In what is largely considered one of the worst Star Wars novels, Children of the Jedi, Callista Ming was a Jedi who died and somehow, through some means never adequately explained or believable in Star Wars, got into yet another Palpy superweapon special, creatively called Eye of Palpatine. She gets to nail Luke, then loses her Force abilities, which she whines about in Darksaber. People disliked her so much, that Barbara Hambly was asked to write her out of continuity, which she proceeded to do in her last (to this date) entry in the Star Wars EU, Planet of Twilight (so, does that mean we can find Edward Cullen and Jacob Black here??). And really, how could you not hate Callista? She steals Cray Mingla's body, which then suddenly and inexplicably changes from Cray's features to Callista's features. She is the love interest of Luke for the sole purpose of being a love interest. And a Jedi Master (at one time). Lock and load, peoples!
Githany
Githany was a Sith in the Sith Era and was featured in Jedi vs. Sith and Darth Bane: Path of Destruction. She was very sexy, which she used constantly, taught Darth Bane all she knew, and supposedly was this feared warrior although she never really fought and proved herself (though in the graphic novel, she was a bit better).
Ahsoka Tano

Normally, I try to keep this to three main examples. But after I had finished my first three, I remembered one of the most annoying recent additions to Star Wars.

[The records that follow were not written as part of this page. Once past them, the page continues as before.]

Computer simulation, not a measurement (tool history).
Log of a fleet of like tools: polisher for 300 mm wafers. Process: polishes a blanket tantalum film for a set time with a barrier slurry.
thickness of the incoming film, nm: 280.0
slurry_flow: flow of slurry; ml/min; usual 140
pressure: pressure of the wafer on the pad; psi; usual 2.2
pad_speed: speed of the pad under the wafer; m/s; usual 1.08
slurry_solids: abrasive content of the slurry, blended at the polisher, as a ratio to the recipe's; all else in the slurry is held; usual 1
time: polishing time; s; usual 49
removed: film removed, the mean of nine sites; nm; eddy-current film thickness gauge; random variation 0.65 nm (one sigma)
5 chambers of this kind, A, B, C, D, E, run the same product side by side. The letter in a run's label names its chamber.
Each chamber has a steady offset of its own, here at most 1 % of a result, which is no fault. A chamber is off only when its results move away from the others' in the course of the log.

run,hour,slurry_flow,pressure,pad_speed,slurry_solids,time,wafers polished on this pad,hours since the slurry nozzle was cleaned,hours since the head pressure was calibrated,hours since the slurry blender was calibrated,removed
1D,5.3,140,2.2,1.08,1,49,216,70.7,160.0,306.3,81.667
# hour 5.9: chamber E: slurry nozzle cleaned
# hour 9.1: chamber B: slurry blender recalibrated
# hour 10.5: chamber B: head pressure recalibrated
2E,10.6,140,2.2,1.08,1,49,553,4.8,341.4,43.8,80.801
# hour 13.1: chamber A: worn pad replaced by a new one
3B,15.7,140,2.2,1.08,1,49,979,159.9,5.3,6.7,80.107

Anakin Skywalker moaned and groaned about not being a Master in Revenge of the Sith. We thought it was, like Matthew Stover explained in the novelization, because Masters get access to Sith Holocrons. But apparently he was upset because he had an actual apprentice! *GASP*
Ahosoka Tano is an annonying, obnoxious Togruta smart-@ss from the new CGI Clone Wars TV series (and movie) whose only purpose to the saga is to give competition to Jar Jar Binks for most annoying, obnoxious character. She becomes Anakin's apprentice, wears way too abbreviated clothing for a barely tween, can outfight Magna bodyguards (which gave Obi-Wan and Anakin a run for their money in Revenge), outquips Anakin (nicknaming him the atrocious “Sky-guy” and earning the name “Snips”), outfights Obi-Wan, outsmarts all the Jedi (AND the Mandalorian, in a slight gest to Traviss' Mando bias)...in short, I am glad that she doesn't appear in Revenge because that likely means she's dead! HOORAY!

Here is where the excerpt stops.